Check for image-related errors (PPVimage)

On the HTML Menu, click "PPVimage". If the document is large and/or there are a lot of illustrations, this can take a while. It will list the images it's found, along with any errors (dimensions don't match the image's actual dimensions) and/or omissions (missing or unused image files). Click on them to find the errors in the editing window, correct them, and click "Run checks" again, until there are no more errors.


Check for link errors (HTML Link Checker)

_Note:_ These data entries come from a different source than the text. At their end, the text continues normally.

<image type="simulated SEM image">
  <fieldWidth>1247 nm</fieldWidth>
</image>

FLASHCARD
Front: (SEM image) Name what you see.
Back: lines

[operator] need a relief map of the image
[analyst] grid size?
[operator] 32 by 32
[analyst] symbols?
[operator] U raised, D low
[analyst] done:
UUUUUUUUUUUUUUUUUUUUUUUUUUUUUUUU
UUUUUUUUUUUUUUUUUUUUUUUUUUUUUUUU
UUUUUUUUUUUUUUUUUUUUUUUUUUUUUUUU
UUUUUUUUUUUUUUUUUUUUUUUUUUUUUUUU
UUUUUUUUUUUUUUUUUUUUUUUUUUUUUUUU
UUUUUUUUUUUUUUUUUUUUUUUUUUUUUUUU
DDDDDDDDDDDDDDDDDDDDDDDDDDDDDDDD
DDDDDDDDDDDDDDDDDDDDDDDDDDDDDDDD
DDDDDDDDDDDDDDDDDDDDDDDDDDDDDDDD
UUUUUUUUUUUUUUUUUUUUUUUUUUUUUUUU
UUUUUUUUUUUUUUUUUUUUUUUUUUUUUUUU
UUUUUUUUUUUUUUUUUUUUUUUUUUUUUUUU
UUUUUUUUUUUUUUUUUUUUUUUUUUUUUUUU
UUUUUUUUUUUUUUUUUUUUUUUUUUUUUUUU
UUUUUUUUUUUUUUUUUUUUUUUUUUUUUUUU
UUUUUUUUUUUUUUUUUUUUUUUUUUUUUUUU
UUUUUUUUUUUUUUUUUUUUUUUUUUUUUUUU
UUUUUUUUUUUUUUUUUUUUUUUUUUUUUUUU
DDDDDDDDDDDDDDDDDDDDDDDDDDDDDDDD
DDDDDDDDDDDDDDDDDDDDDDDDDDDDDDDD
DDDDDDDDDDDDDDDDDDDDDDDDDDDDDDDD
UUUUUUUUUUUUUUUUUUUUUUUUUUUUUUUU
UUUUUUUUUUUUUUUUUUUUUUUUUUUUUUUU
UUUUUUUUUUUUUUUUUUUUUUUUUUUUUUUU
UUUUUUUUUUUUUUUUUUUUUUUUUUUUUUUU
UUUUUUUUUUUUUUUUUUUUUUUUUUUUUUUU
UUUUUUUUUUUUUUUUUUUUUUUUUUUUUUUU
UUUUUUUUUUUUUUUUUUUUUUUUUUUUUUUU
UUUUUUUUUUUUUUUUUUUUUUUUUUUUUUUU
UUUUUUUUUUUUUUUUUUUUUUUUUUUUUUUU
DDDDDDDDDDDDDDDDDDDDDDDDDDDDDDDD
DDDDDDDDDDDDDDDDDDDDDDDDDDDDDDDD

Use this to find broken and duplicate links. The report list works like the others described above.

Find and fix CSS errors

Guiguts has two tools for this, because there are two primary kinds of CSS-related errors: invalid syntax and valid but undefined/unused CSS classes.

CSS Validator

This runs a local copy of the official CSS Validator provided by the World Wide Web Consortium (W3C). It looks for violations of the CSS version selected on the Preferences>Processing sub-menu. CSS3 is the default on that menu, but the CSS 2.1 standard is, for the most part, what Project Gutenberg (PG) requires. PG does accept some CSS3, notably {color: transparent;}, but when set to CSS 2.1, the validator will flag that as an error, even though you are permitted to use it.


PPhtml

Another kind of CSS-related error occurs when an undefined class is used in the body of the document. PPhtml will find those, but also may flag some defined classes as being undefined. It also finds defined but unused CSS classes, but again, some of them actually may be used. Because PPhtml is over-cautious, you should check each possible error before making any changes. The line numbers of the possibly unused classes appear to the left of the messages, and clicking a message will take you to that line, while right-clicking it will remove the message from the report. In most cases, there still will be items in the list after you've made corrections and re-run this checker.

Gg-1.3.2-47j-pphtml.png

Convert to and from Entities (mostly archaic)

These three conversions are available for use with text that contains certain characters, such as the hard space, ampersand, curly quotation marks, and some fractions, that you may want or need to handle in a special way. To use any of them, select some text (anything from one character to the entire document) and click the conversion you want done. Review the results before saving the file: "Convert to Entities" and "Convert from Entities" usually can reverse each other, but "Convert Fractions to Entities" does not necessarily have a reversal counterpart.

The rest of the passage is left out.